Nutrient-rich fertilisers and manures flushed from farmland to waters, along with sewage effluents discharged to waters, generate adverse impacts on ecosystem and human health. These impacts include the formation of harmful algal blooms, loss of biodiversity, closure of waters for amenity and recreation use, and the release of greenhouse gases to the atmosphere.

 

Approach

Researchers at Bristol University, as part of the Defra Demonstration Test Catchments (DTC) initiative, have conducted research to determine the nature, origins, and scale of the nutrient challenge in UK waters. This has delivered the first spatially accurate simulation of nutrient flux from land to all UK waters at 4km grid scale, and identified mitigation measures.

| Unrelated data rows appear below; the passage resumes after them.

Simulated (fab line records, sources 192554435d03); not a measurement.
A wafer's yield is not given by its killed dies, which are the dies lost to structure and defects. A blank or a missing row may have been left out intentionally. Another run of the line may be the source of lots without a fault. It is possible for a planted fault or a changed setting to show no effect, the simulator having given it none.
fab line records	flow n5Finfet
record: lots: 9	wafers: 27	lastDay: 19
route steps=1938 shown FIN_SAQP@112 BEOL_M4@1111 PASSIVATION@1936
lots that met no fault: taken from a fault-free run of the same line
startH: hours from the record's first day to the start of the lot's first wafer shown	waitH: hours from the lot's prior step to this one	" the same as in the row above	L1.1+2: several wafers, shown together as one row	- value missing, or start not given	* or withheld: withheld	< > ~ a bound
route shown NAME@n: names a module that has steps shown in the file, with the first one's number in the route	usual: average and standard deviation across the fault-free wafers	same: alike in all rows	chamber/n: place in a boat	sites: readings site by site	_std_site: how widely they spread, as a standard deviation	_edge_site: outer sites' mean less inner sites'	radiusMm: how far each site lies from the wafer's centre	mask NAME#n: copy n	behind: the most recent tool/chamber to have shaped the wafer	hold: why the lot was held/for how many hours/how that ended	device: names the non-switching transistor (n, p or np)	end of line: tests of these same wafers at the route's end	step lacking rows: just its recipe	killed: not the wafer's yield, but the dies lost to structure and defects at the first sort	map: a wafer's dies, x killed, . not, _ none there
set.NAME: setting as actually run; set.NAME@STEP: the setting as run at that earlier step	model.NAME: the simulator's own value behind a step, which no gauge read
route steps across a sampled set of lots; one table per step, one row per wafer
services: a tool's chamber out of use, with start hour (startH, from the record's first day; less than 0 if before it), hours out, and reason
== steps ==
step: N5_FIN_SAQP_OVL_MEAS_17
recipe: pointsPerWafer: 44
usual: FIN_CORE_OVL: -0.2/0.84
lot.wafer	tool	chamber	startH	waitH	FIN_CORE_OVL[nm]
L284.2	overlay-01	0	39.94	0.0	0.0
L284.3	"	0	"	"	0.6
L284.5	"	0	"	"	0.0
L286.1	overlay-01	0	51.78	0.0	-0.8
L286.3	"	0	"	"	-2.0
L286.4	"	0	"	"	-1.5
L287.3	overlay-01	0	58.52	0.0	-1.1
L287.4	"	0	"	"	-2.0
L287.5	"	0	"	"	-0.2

This research has revealed that existing routine water quality monitoring approaches do not fully capture the range of nutrient flux behaviours in catchments.

 

Impact

The DTC evidence is widely used by the UK Government, including reporting to the European Environment Agency on UK Bathing Water Quality in 2017.

The researchers have been invited to brief OECD Environment Ministers on the topic of Nitrogen.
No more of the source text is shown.